Figure 1. Analysis of the 32 ICAFE weather stations.
Factor selection
All possible factors that influenced the experiments are listed below.
•Datasets: Real data provided by ICAFE was used, data on weather stations belonging to the same geographical area identified by the numbers 9, 10, 11 and 12. Each season has the variables: precipitation, maximum temperature, outdoor temperature, dew point and outdoor humidity. These variables were chosen because they share some correlation between them. The amount of data available for each weather station ranges from December 1st, 2013 to April 30th, 2015, giving a total of 12,382 observations (recorded per hour).
•Train, validation and test sets: The data was divided into 80% for training, 10% for validation and 10% for testing.
•Missing data: Time series datasets with missing data at 1%, 3%, 5%, 10% and 20% rates were generated from the original datasets previously mentioned. This means, for each original dataset (each weather station), another five datasets were generated, each one with a different missing data rate.
Selection of the experimental design
The proposed machine learning model was trained, validated and tested with season 9 and it predicted data for seasons 10, 11 and 12, resulting in 15 experiments. It was compared to another 30 new experiments from the EMB and MissForest results, resulting in a total of 45 experiments in this section.
Development environment
Next, the necessary tools and requirements for the preprocessing, implementation, execution and validation of the experiments are detailed.
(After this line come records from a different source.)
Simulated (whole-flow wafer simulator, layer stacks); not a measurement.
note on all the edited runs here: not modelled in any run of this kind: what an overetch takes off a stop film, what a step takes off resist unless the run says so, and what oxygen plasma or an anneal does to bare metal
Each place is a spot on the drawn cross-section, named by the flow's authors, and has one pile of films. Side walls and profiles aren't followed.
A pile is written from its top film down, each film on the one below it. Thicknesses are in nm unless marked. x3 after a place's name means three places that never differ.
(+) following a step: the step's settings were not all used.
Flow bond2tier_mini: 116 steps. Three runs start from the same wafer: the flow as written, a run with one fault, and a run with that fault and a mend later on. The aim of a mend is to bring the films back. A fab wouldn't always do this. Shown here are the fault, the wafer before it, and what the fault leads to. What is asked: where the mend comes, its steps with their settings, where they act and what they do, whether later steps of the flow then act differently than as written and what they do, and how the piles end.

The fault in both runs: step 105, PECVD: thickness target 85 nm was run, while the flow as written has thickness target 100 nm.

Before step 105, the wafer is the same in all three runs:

•Python programming language: Use of the keras library, missForest library and other libraries: pandas, numpy, random, math, statsmodels, scipy, sklearn, matplotlib, ipython, wandb, tensorflow, kerastuner, keras, math, seaborn.
•R programming language: Use of the Amelia library and Rcpp.
•Operating system and minimum hardware: The tests were executed in Google Colab (Jupyter Notebooks), therefore, the technical specifications of the machine used are, Windows HP Pavilion with an Intel Core i3, 8GB RAM of 2.0 GHZ processor.
Data preprocessing
With the purpose of preprocessing the dataset, many factors had to be analyzed in order to obtain a dataset with similar characteristics between the seasons and their periodicity. The preprocessing process involves carrying out a series of transformations to the content of each weather station in order to reduce the noise present in the time series data and thus make the dataset as uniform as possible.
•From the 32 stations, new weather stations with the 5 variables of interest were generated: outdoor temperature (Temp Out), maximum temperature (Hi Temp), outdoor humidity (Out Hum), dew point (Dew Pt.) and precipitation (Rain).
•For each of the new weather stations, we proceeded to generate stations only with observations every 60 minutes, since it works as an adequate combination in quantity of data and periodicity according to the stations available in the study.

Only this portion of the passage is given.